“Our job,” says American Society of Association Executives tech chief Reggie Henry, “is to make the future comfortable for others.”
We couldn’t agree more.
The idea is this: Leaders need to be early explorers of new frontiers, then help guide their clients there as well.
It’s not a new idea. That notion has been bouncing around the thought leadership room for a while now.
- Futurist Andrew Zolli says detecting “weak signals” of disruptive change and acting on them early is the key to future-focused leadership.
- “I need you,” futurist Daniel Burrus tells CPAs, “but I don’t need the old you. I need a new you who understands the transformation I’m going through as your customer. If you don’t, you’re out of touch.”
- Change management expert Rita McGrath talks about the importance of “deft resource allocation” — knowing when to shift resources from core initiatives to new, more innovative ones.
- In The Second Machine Age, authors Erik Brynjolfsson and Andrew McAfee tell us that keeping up is an exercise in futility. If you’re just keeping up, that means someone else is always ahead of you.
- “Embrace change,” renowned entrepreneur Richard Branson writes simply, “or become stagnant.”
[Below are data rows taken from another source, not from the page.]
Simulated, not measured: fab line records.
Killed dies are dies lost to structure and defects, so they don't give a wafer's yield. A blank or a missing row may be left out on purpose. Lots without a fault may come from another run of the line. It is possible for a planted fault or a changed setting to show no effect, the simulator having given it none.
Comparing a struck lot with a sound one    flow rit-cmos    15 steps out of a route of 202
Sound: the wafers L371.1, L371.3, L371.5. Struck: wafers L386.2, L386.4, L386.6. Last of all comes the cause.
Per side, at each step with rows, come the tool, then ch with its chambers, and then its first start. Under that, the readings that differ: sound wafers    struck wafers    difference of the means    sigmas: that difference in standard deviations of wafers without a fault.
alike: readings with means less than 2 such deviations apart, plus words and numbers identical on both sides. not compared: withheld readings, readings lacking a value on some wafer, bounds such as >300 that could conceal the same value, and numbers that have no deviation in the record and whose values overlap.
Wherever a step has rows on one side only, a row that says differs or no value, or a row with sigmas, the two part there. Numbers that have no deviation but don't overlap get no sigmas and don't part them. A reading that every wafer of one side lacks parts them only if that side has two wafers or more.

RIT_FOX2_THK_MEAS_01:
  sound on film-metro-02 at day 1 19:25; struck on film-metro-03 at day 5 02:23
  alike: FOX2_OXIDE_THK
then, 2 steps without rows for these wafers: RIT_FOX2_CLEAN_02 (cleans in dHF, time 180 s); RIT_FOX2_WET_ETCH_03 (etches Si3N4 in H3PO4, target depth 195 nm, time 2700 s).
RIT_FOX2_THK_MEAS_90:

A lot of great theories there. Thankfully, though, today we have more than theories — we have definitive proof that it pays to take a proactive, future-focused approach.
According to a survey by The Sleeter Group, 72 percent of small business owners have switched CPAs or accounting firms in part because they believe their CPAs are too reactive and do not provide enough proactive services and advice. In fact, according to the survey, that’s the top reason business owners give for leaving their CPAs.
“This reinforces how (small- and mid-size businesses) view the relationship with their accountant,” the report states. “They see the CPA as a resource with the knowledge and expertise to help make their business successful, but if the CPA isn’t ahead of any potential issues or recommending ways to streamline operations, then the SMB may move on to an accountant who will. It’s a good reason for CPAs to make sure they’re current on the latest technology solutions for businesses and inform their clients on the benefits.”
Daniel Burrus might call that being “anticipatory.”
“When you’re anticipatory,” Burrus writes, “you can not only see and accurately anticipate disruptive technologies, but you can use them to create new revenue streams, new products, new services, and new markets. That’s when you drive growth and change from the inside-out so that others have to react to you instead of you reacting to what others are doing. In this scenario, disruption is your friend.”
That’s another thing we talk a lot about here at the MACPA — the top skills needed for future growth.
Sounds like it’s time to add “anticipation” to that list.